Thursday night is trash night in my neck of the woods. We hauled our cans to the top of the driveway and, as we do every other week when it’s also recycling night, we hauled a few cardboard boxes up too.
We moved in June of 2011, and probably had close to a hundred boxes of stuff. We also ordered a lot of furniture and accessories that came in boxes. The empty boxes all wound up in the garage. We gave away some, but were still left with a huge pile. Every other Thursday night, it dwindles a bit. It expanded after Christmas from the Amazon boxes, and after each of the kids’ birthdays, but now has been in dwindling mode again. My guess is we’ll probably hit concrete somewhere around the beginning of the new year.
Viewed prospectively, an 18-month project like this seems dreadfully slow. On the other hand, we are making clear progress. And as we keep making clear progress, we are motivated to keep going, until eventually, looking in the rear view mirror, it won’t seem like a long process at all.
There is obviously a metaphor here for any other long project. A book is written 1000 words at a time. Write 1000 words a day, 5 days a week for 16 weeks and you will have 80,000 words. My 17 lbs of excess baby weight was lost at a rate of about half a pound a week. Half a pound per week seems like nothing for a long time. But eventually those half pounds add up to something. A marathon is trained for, and run, one mile at a time. Seth Godin posted on his blog the other day that merely doing one marketing thing a day could make a huge difference in your business. There are 200 working days a year. One marketing win per day is 200 in a year — quite a bit! Telling yourself on, say, January 1, to do 200 marketing activities would seem overwhelming. But one a day is doable, and a year is shorter than we think.

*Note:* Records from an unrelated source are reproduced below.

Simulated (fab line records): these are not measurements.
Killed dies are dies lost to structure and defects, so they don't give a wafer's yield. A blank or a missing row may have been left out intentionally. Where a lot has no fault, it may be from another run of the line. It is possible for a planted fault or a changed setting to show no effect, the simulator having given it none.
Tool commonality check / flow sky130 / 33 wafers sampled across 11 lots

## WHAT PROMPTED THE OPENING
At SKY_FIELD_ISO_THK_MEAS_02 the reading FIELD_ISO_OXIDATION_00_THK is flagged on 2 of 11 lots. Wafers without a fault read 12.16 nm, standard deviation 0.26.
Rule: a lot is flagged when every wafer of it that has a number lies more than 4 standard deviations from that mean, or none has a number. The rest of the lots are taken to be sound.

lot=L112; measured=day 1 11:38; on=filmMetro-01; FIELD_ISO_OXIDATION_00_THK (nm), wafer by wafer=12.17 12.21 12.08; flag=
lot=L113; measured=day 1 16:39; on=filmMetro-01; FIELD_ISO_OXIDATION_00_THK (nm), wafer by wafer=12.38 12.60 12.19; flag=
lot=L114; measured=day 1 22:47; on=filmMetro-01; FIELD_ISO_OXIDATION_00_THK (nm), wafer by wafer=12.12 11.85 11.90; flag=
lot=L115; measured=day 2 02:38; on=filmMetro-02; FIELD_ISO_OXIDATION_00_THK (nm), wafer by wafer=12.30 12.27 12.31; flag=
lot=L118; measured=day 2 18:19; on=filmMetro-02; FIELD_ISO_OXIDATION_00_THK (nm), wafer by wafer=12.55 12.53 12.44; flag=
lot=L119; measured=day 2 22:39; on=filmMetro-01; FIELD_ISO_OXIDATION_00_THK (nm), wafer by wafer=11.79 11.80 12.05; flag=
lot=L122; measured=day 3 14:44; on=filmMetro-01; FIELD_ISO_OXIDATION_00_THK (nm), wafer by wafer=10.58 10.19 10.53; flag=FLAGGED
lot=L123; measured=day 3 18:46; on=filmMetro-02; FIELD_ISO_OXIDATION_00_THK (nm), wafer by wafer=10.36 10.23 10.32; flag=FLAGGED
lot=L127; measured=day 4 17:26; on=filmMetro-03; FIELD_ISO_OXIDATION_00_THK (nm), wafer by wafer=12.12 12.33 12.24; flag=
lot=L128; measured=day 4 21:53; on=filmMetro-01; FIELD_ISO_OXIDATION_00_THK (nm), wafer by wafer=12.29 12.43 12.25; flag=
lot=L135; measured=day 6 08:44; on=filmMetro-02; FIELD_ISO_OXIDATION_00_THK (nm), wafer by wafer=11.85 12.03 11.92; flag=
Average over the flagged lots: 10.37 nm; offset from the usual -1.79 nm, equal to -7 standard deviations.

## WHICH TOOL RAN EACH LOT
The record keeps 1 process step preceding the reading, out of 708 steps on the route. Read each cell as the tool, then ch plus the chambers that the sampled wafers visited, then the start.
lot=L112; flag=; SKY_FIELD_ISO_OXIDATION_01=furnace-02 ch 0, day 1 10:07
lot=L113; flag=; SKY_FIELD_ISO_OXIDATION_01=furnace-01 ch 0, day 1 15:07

What we perceive as failure may, sometimes, be an insufficiently long view of progress. Patience is hard. But eventually it empties the garage.
What project have you taken one day at a time?
In other news: I have a piece over at Citibank's Women & Co site on the Bedtime Math program. This email newsletter features a math problem every day for preschool and elementary school aged kids.
I enjoyed a post over at Lifehacker on how a partner in the Y Combinator incubator hid his email app on his smart phone. Net result of making it difficult to check email? The days started to seem longer and less rushed. That's one way to slow down life.
Angela Jia Kim of Savor the Success writes about what she learned by being sued.
Kristen at The Frugal Girl asks why it's so hard to spend money on high quality groceries. We balk at $5 watermelons but spring for fancy coffee. Or, as I'd note, we view the last $10,000 on house price negotiations as a rounding error, even though that's $50 a month repeated for 30 years. That could pay for a lot of upscale groceries (or any other splurges). We tend to view money in context — $1000 is a lot for a coat, not a lot for a sofa — but the reality is that money is completely fungible. A dollar spent on one thing can always be spent on something else. There is no context. As Kristen points out, if you're not living in poverty, not buying "high-priced" produce is a matter of priorities, nothing else. She's got 120 comments going on that thesis now, so clearly some heated thoughts!